Starting with Spatial Data – Enriching your dataset
January 22, 2013 4 Comments
The biggest issue when you start working with spatial data, is asking yourself the question: “What do I want to visualize?”. Do you want to visualize the areas your clients come from? Or do you want to calculate in which areas your new potential clients live? The next hurdle to take, is thinking about how to enrich the data you have now.
The easy way out
Almost every company has a accessible database with client information. The easy way out is to download a free spatial data set (like described in an earlier post), and visualize your data by joining your data set on the downloaded data set, based on country-, province-, or city name. This way, you don’t alter your data, but you’re still able to visualize your data.
Enriching your data
The way to go (in my opinion), is to permanently enrich your data. In that case, you’re more flexible in visualizing your data. Another advantage is that you can always group your data in the same way as mentioned above. If you want to group it by country, province or city, you can still do it. But remember: you can always group your data, but mining your data is difficult without accurate coordinates. And there is a free option for enriching your data, if you don’t want to spend a lot of money and time on it.
Last year, I spend a lot of time working with spatial data. One of the biggest brainteasers was how to enrich our data set, without actually disrupting the normal running processes. You don’t want to change your underlying data set, and then find out you need to rewrite all your software.
No seriously, it’s free…
One of the options I thought of, was converting a postal code, or zip code for my American friends (Seriously USA?! Do you have a different word for EVERYTHING?! :)). The conversion can’t be done by number crunching, but needs to be done by looking it up. One of the options is to look up every postal code by hand. But if you have a few million addresses in your database, that’s not really an option.
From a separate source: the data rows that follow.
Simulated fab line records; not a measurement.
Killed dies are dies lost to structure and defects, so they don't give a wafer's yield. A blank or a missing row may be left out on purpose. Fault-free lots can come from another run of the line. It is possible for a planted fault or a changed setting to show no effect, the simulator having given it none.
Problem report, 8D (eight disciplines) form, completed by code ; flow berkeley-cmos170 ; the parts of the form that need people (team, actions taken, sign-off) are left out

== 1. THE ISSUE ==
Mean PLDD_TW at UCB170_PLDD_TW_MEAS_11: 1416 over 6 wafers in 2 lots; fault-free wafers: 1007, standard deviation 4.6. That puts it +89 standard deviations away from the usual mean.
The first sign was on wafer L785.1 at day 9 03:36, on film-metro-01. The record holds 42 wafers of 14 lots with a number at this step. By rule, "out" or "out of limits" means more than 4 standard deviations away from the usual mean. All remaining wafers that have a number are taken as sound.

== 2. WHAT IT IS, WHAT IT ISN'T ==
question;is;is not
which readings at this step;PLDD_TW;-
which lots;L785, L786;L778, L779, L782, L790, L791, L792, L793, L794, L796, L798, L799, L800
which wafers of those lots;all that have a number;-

One of the options I came across was the free Google Geocoding API. This allows you to translate a postal code into a Latitude and Longitude. And these coordinates can be plotted on a map.
And if you have a Latitude and Longitude, you can use Reverse Geocoding to translate your coordinates into a postal code.
A quick example of this, is a tool I’ve written. It translates a postal code into Lat/Long:
Or translates a Lat/Long into postal code, using the Reverse GeoCoding:
I know this isn’t a pretty tool yet, but I’m still working on it. Until now, it was only a trial to see if the Google API returns the data I need. This tool is also still based on the 2.0 API, which is deprecated since March 8, 2010. It will still work until March 8, 2013, but I need to rebuild it soon.
The next step of course, is to expand the tool to allow the user to translate a whole list of postal codes, all at once. You don’t want to copy-paste the millions of postal codes by hand into the tool, and copy-paste the result back into an Excel workbook or SQL Server table.
But since I’m not a .NET developer, this could take a while. If you’re a developer, and interested in expanding and developing the postal code finder, contact me. Then we can make it a publicly available tool.
Looking at all of this, you’ll see that it’s possible to enrich your data for free, and without a lot of work. Okay, you still need to figure out if your postal code information is correct. Or let the API respond back with the message “G_GEO_UNKNOWN_ADDRESS”, which tells you that the address might be incorrect. Another limit is the number of API calls: 15.000 calls per day. But then again, it’s free, and you can’t have it all…